Should I Downsize My Home?
When we think about buying a new home, we traditionally think about “buying up” — in other words, a larger and/or more expensive home. For example, a young couple just starting out in life may buy a starter home. But once they start having children that starter home becomes too small, and it’s time for a larger home with more bedrooms and bathrooms.
But sometimes, it makes sense to think the exact opposite. You have too much home and want to live in a space that’s more manageable and/or affordable. Here are some signs that this might apply to you:
· Do you have more rooms than you need? If you have one or more rooms that you seldom use, it might be a sign that you’re ready for a smaller home. “Empty nesters” often find themselves in this situation: once the children have grown up and moved on, there just isn’t a need for so much space anymore.
Think about the needless cost as well. Rooms that are just collecting dust cost you every day, including property taxes, utility bills and general maintenance. If you move to a smaller home that’s just the right size, you’ll likely save a lot of money.

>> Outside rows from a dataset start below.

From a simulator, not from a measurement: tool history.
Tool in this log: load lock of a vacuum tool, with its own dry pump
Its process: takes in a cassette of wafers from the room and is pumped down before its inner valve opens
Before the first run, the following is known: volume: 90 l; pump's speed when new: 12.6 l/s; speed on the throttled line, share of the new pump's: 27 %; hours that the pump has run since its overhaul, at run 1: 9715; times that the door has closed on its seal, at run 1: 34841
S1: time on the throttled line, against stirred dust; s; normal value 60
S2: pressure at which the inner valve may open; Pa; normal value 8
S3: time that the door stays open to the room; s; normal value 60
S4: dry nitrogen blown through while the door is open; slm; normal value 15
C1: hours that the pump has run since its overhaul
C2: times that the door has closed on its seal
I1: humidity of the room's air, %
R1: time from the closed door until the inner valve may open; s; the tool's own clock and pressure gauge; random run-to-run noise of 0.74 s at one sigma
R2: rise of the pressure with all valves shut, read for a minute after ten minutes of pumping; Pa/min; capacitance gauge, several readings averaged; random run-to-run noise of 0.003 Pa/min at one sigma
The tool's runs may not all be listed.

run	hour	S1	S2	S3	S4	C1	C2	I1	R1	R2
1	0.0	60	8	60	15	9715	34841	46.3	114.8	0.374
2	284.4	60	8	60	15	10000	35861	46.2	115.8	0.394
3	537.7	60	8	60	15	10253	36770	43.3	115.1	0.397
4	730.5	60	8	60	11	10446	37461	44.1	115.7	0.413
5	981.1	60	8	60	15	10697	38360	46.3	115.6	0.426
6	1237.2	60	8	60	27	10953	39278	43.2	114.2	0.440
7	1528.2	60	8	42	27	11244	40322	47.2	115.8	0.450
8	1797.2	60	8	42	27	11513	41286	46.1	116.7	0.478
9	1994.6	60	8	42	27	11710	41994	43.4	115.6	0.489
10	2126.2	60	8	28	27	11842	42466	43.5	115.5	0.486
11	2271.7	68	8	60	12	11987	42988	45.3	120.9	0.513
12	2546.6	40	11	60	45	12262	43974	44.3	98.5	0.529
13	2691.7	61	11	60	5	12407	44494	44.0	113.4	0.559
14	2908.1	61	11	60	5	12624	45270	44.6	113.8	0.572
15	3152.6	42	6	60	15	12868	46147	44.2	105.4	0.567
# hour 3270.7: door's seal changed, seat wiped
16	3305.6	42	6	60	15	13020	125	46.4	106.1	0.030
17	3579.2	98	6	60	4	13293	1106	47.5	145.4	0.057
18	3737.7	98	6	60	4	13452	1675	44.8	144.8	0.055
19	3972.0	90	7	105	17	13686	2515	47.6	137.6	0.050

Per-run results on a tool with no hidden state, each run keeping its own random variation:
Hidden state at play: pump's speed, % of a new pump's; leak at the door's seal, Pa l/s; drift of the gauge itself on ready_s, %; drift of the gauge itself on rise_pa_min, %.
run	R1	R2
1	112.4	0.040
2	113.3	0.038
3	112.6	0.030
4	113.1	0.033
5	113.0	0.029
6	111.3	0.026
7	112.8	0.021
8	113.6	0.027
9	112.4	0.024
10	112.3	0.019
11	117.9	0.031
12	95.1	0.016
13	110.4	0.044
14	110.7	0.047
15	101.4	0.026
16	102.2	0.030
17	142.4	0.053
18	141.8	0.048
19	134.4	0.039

· Is it just too much to care for? Big homes require a big investment of your time (not to mention your money). Regardless of what stage of life you’re in, you don’t want to feel swamped with cleaning and maintaining your home — or taking care of a big yard. Paying others to do some or all of the work just adds to your monthly budget. If you don’t feel it’s worth it — then maybe it’s time to downsize.
· Do you want to move closer to your children and grandchildren? You raised your family in your home. But now your children have moved on and may have families of their own. If they’ve moved to another town, would you like to be down the street?
· Are you retired — or about to be? Many retirees downsize their homes to simplify their lives and save money. It can be a smart way to make your retirement savings and any income stretch further. A smaller and/or less expensive home can save you on mortgage payments, insurance and property taxes.
In fact, many retirees trade in their larger homes in the suburbs for condos or lofts downtown. Not only do these people have fewer hassles with maintenance, but they’re also within walking distance to fun things to do, including cultural centers, nightlife and restaurants.
· Ready to reduce your debt? Less expensive homes mean smaller mortgages and mortgage payments. That might free up more cash to help you pay off higher interest debt, such as credit cards.
· Time to cash out? If you’ve owned your home for several years, you may have accumulated a substantial amount of home equity. By downsizing, you’ll be unlocking that equity — which you can then use however you see fit (including buying a smaller and less expensive home, perhaps with some cash left over).
· Would you like more freedom? For some people, simpler is better. By downsizing to a smaller home, you’ll have less to manage. And very likely, you’ll be freeing up cash that you can use for other purposes. Imagine having more time and money to travel, invest in a new hobby—whatever you see fit.